Gus Johnson Punches Another Hole in the NFL 2-Deep at Fox Sports

Gus Johnson is behaving like a college student who’s between semesters rather than a sports media personality. The play-by-play announcer is banking beer and pizza money for the remainder of the year by moonlighting on some NBA coverage for Turner Sports this spring. That’s because he’ll be burying his nose in books once Labor Day arrives.

It turns out, though, that Johnson really is going back to school in the fall.

Gus Johnson is going from Howard to Harvard

Fox Sports announcer Gus Johnson before the NCAA basketball game between Seton Hall and Villanova on March 9, 2019. | Porter Binks/Getty Images
Fox Sports announcer Gus Johnson before the NCAA basketball game between Seton Hall and Villanova on March 9, 2019. | Porter Binks/Getty Images

After growing up in Detroit as a multi-sport scholastic star, Gus Johnson went on to play baseball at Howard University, where he earned a degree in political science.

Now, three decades later, Johnson is studying in the Advanced Leadership Initiative program at Harvard. The program guides class members, who are executive-level leaders with 20 or more years of experience, into developing a social impact strategy focused on their issue of choice.

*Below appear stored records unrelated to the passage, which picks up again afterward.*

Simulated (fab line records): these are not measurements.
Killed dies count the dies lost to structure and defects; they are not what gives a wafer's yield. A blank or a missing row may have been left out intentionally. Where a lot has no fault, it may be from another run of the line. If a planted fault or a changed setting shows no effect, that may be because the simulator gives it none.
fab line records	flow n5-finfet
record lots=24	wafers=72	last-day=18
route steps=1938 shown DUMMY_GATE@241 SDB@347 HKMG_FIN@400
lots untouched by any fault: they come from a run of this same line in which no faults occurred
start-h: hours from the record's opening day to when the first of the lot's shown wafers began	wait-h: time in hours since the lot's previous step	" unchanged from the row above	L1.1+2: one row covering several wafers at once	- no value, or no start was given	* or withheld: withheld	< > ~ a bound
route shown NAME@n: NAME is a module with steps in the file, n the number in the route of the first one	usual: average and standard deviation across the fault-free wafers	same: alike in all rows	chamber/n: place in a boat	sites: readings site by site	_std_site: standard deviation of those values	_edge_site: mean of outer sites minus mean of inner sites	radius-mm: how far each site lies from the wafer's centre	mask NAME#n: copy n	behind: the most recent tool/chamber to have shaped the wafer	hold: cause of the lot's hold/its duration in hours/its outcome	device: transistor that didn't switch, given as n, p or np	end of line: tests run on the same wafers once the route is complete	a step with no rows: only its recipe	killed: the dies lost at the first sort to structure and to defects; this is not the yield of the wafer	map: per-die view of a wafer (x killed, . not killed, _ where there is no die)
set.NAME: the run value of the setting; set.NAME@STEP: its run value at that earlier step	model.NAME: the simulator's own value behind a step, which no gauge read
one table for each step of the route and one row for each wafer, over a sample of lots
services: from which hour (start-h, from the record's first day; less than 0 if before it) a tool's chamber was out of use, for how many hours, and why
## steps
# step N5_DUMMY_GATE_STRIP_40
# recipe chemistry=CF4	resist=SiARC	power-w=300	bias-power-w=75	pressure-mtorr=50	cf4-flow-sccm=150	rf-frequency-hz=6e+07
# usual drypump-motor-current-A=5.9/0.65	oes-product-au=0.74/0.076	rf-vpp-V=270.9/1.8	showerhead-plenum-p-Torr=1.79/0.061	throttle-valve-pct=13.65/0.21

Johnson told writer and podcast host Richard Deitsch that Harvard men’s basketball coach Tommy Amaker recommended the program to him after the announcer expressed an interest in doing some college-level academic work.

Fox Sports executive knew that the schedule would require Johnson to lighten his announcing workload, but he supported the idea of entering the Harvard program anyway.

“Eric Shanks is a man that’s about growth,” Johnson said, according to Awful Announcing. “It’s because of him I got this opportunity at Turner. I asked him if I could have permission to do it, and he said yes because he thought it would be good for Fox, and he knew it would be good for me.

“That’s one reason that, if I had it my way, I would never leave Fox for the rest of my career.”

It’s an inopportune time for Gus Johnson to give up an NFL assignment

Veteran play-by-play announcer Gus Johnson has taken himself out of the mix for the network’s NFL broadcasts this fall because of the time commitment required by the Advanced Leadership Initiative program at Harvard. He does want to hang on to Saturday college football assignments to stay involved, though you won’t find Harvard-Yale or Cornell-Columbia on the Fox Sports schedule.

“My classes are on Mondays, Wednesdays, and Thursdays,” Johnson explained. “So, I’m probably going to need to call the college games on Saturday, and it’s a good thing they’re at noon, so I can call the college games on Saturday and then get a flight and get back. … At my age, the travel and prep work isn’t hard, but it’s a lot of work so I’m probably going to have to take a timeout on the NFL this year.”

If ever there was a year when he would want to be in the network’s NFL mix, this would probably be it. With Joe Buck and Troy Aikman jumping to ESPN to do Monday Night Football games, Fox must replace its No. 1 NFL crew.

While there is usually a change or two each offseason among play-by-play announcers or color commentators, losing the team at the top of the depth chart theoretically moves everyone up. Fox has already anointed Kevin Burkhardt as its new play-by-play announcer for the top weekly games, and that likely means Greg Olsen will remain at his side as the analyst.

Johnson and broadcast partner Aqib Talib, who made a good impression in his first full season in the booth, would have moved up at least one notch among the weekly crews and potentially more than that into some decent mid-level pairings.

He’s delving into some pretty heady stuff at Harvard

The second semester of the Harvard fellowship begins in September, and Gus Johnson will be analyzing subjects far beyond whether Teddy Bridgewater went through the right progressions on third down or if Falcons coach Arthur Smith should have thrown the challenge flag on a first-quarter play in a scoreless game.

“We’ll study race, human rights, mental health,” Johnson explained. “We read a bunch of case studies. We hear from some really great professors on lots of different subjects. The opioid crisis, I have a religious class and we talk about cosmic law, collective effervescence.

“It’s been a cool process, and I want to finish strong.”